Your opinions are encouraged:

Your opinions are encouraged:

Your opinions are encouraged:

I’m considering making a Sword & Sorcery hack and setting for DW, something like a blend of Hyboria and Nehwon.  I know there are a couple Hyborian/Conan AW hacks, but I want it more DW-ish.

1. The only PC race is human.  How should I handle racial moves?  I’m inclined to let them pick any racial move that doesn’t involve non-human features.

2. Alignments are gone.  What should I use to replace them?

3.  How should I handle spell casters.  I’d prefer to do away with any sort of blatant spellcasting, however, I want to keep rituals.  I’m thinking to allow greater multi-classing options.  Maybe something like ‘pick 2 classes, you may freely choose moves from both.’

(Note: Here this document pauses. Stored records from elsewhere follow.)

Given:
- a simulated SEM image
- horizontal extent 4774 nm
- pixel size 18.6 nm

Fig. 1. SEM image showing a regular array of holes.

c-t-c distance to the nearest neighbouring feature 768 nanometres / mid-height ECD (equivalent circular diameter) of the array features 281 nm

4. I’m sure I want the musician aspect of The Bard gone for this, so the class would really just have some moves available for multi-classing.  As for the Druid, I’m not sure if they could fit as is, or are too overtly magical.

9 thoughts on “Your opinions are encouraged:”

  1. I like the premise, but I’m not really sure what parts of DW you really want to keep. Anyway here are my thoughts.

    a. World of Dungeons is a pretty solid starting place since it eliminates a lot of what you are looking at doing. It simplifies everything to a very basic system and it would be easy to add any missing features from DW to it. There are no races and no racial moves. No alignment. On it’s own World of Dungeons is a 0e version that is pretty low powered. The magic system is pretty neat and might fit to more your cup of tea.

    b. I would eliminate Hit Points. Sword & Sorcery has always seemed more gritty to me. It wouldn’t be to hard to borrow the Harm Mechanics from Monster of the Week or another AW game. This would take a little more work, but maybe your okay with hit points.

  2. Sadly, as a post kickstarter fan, I’m in the post-kickstarter lot.  I very eagerly await the day World of Dungeons is made available to the masses.

    Thank you for your suggestions!

  3. Make a new suite of moves based on the locations of a culture to replace race. For instance, the seafaring people might have different fighters than the people who live in a desert.

    As for magic…don’t use spellcasters? Dungeon World doesn’t break like D&D does if you don’t use a class. If someone wants casting, have them take the Ritual move from the wizard book. That’s all magic the players have access to in the setting.

    Why eliminate hit-points? Conan, Fafhrd and the Gray Mouser get in trouble but survive all their stories. While gritty on paper, heroes never really die. In Nehwon, it’s even implied heroes may get special protections from fate. NPCs are totally disposable, though, but that’s per the rule-book.

    Alignment: Civilization vs Barbarism, so roughly law vs chaos, do show up in lots of pulp fantasy. Honestly, while alignment in a cosmic sense doesn’t play a huge part, alignment as rules still seem like they’d work for me in the context of the fiction. The Gray Mouser is definitely driven by different motivations than the Thieve’s Guild, even if both are theoretically in the same profession.

    One other thought is early fantasy is lousy with weirdness, weirdness that operates a lot like Bards and Druids in that it’s not really ‘magic’ it’s just stuff that’s weird in the world. Play up the fact that the druid is part of a mysterious and unique part of society, and it’s flavor doesn’t seem at all out of place in low-magic fantasy. The druid especially seems a good fit.

    YMMV, and all that. 🙂

  4. The racial moves could easily be cultural moves instead—you just need the names of four or five different cultures in the starting area, and replace each race with one of those cultural names. Bam, now you know something about the setting, and then you can ask the players leading questions to flesh it out more.

  5. As for alignments, you could drop the ethical labels but keep the actions and call them something like “traits”. “Thieves typically have one of these three traits, pick one, if you act on that trait during the session at least once then you get an XP.” And then just be flexible about letting people change traits as their characters develop away from the starting stereotypes. (There are rules, or guidance, on changing alignment, so that’s already part of the game anyhow.)

  6. I’m going to create some cultural moves to replace race moves and some, as yet undecided, moral code/ideals moves to replace alignments.  I’m even considered making Virtue and Vice moves, but, well, we’ll see.